Normally, a lawsuit challenging the scope of Congress’ power under the commerce clause would be open and shut — it’s been a perennial loser for plaintiffs going back decades. But in that time, the court has moved to the right, and become more partisan. And the early rulings in these health care lawsuits indicate what Republicans knew all too well — that Republican-appointed judges will be as sympathetic to their arguments as Democrat-appointed judges will be opposed. And that could presage several major victories for conservative foes of the health care law as their challenges make their way toward the Republican-leaning Supreme Court.

“It’s hard to avoid the conclusion that the courts are breaking down along partisan lines,” says Timothy Jost, a professor at Washington and Lee University who’s been tracking the lawsuits closely.

So far, two district court judges appointed by President Clinton have dismissed constitutional challenges out of hand. The first ruling, by Michigan judge George Steeh, directly address the argument over the mandate. He rejected the plaintiff’s arguments out of hand.

“The decision whether to purchase insurance or to attempt to pay for health care out of pocket is plainly economic,” he wrote. “These decisions, viewed in the aggregate, have clear and direct impacts on health care providers, taxpayers and the insured population, who ultimately pay for the care provided to those who go without insurance.”

But in early rulings in Florida and Virginia, two Republican-appointed judges have been plainly skeptical of the Obama administration’s argument.

Roger Vinson, a Reagan judge, called the use of the commerce clause to regulate inactivity “unprecedented.”

“The individual mandate applies across the board,” Vinson wrote in October, in a ruling which allowed a Florida lawsuit involving nearly two dozen states to proceed. “People have no choice and there is no way to avoid it. Those who fall under the individual mandate either comply with it, or they are penalized. It is not based on an activity that they make the choice to undertake. Rather, it is based solely on citizenship and on being alive.”

Before the year is out, George W. Bush-appointed judge Henry Hudson will rule on Virginia Attorney General Ken Cuccinelli’s challenge. In his ruling allowing the case to move ahead, Hudson wrote, “The [individual mandate] literally forges new ground and extends Commerce Clause powers beyond its current high watermark…. While this case raises a host of complex constitutional issues, all seem to distill to the single question whether or not Congress has the power to regulate — and tax — a citizen’s decision not to participate in interstate commerce.”

Court watchers have noticed the schism dividing Republican and Democratic judges on this issue. For Republican appointees, the mandate raises key Constitutional concerns. Many observers expect that they’ll rule against the administration based on their early writings. Democratic appointees, by contrast, are nowhere near as sympathetic to the plaintiffs.

“I… think that both Vinson and Hudson have bought into the idea that the government can’t regulate inactivity, and if they can they can make you eat spinach and so on,” Jost said.

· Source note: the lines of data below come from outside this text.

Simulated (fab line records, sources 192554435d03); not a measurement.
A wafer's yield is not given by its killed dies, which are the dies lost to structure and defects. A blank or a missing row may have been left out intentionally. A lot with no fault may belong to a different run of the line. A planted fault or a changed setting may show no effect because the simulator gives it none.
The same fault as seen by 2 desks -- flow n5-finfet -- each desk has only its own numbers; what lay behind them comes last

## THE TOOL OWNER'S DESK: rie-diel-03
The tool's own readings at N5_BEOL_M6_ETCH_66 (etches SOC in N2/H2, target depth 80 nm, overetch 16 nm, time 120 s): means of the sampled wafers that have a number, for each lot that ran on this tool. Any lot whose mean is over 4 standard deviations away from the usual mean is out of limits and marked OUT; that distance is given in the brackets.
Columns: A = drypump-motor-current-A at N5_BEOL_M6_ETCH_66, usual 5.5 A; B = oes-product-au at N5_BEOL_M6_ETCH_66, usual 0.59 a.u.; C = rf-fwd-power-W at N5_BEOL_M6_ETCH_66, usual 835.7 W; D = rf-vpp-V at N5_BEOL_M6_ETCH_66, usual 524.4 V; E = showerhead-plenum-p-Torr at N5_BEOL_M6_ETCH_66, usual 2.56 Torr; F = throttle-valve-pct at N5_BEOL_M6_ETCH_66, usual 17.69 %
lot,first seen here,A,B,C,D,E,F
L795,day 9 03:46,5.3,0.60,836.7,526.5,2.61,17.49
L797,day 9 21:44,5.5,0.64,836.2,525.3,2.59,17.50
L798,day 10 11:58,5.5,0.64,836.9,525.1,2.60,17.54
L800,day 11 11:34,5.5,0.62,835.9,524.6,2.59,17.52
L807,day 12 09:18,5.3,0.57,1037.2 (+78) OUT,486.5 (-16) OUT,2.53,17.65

“Judges hate it when we journalists immediately identify them with the president who appointed them,” says Jeffrey Toobin — a New Yorker writer, CNN contributor, and author of The Nine. “But it’s an extremely useful proxy on many many issues. Particularly, it seems, the scope of the commerce clause.”

“The constitutionality of health care reform has gone from a fairly obscure and almost frivolous issue to a litmus test for what judges stand for,” Toobin says.

For decades, and with few exceptions, he notes, the commerce clause has been more or less understood as a blank check for Congress. The health care row changed all that.

Says Toobin, “it’s an example of how the center has shifted to the right in judicial politics.”

That’s not to say politics governs everything.

“Judge Vinson in Florida dismissed five of the seven counts, including some that really meant a lot to right wing conservatives. And so one way of reading it — and some do — is that it was a kind of tricky thing to do because he wanted to set it up to look like he was reasonable before kicking the government in a vulnerable spot,” Jost said. “I think that’s probably ungenerous.”

And on non-health care issues, conservative judges haven’t always served as stand-ins for the Republican politicians who appointed them. Famously, the Roberts Supreme Court ruled against President Bush on some seminal Guantanamo Bay cases — and the list goes on.

Nelson Lund, a professor at the George Mason school of law cautions that it’s a bit early to make sweeping conclusions about the judiciary based on the small handful of rulings in health care reform cases.

“I don’t know that it reflects anything new,” Lund says. “The constitutionality of the individual mandate under the commerce clause is unique, because it’s very easy to make legal arguments on both sides.”

“You’ve got a small sample here, so I’d be hesitant to infer too much about it,” Lund says. “I wouldn’t be surprised if you get Republican judges predominantly going one way, and Democratic appointed judges going the other, but the sample really is pretty small.”

But health care does seem to be accentuating the partisan divide on the federal bench. And, though it’s possible Vinson or Hudson will shock the country by ruling for the government, it probably won’t happen.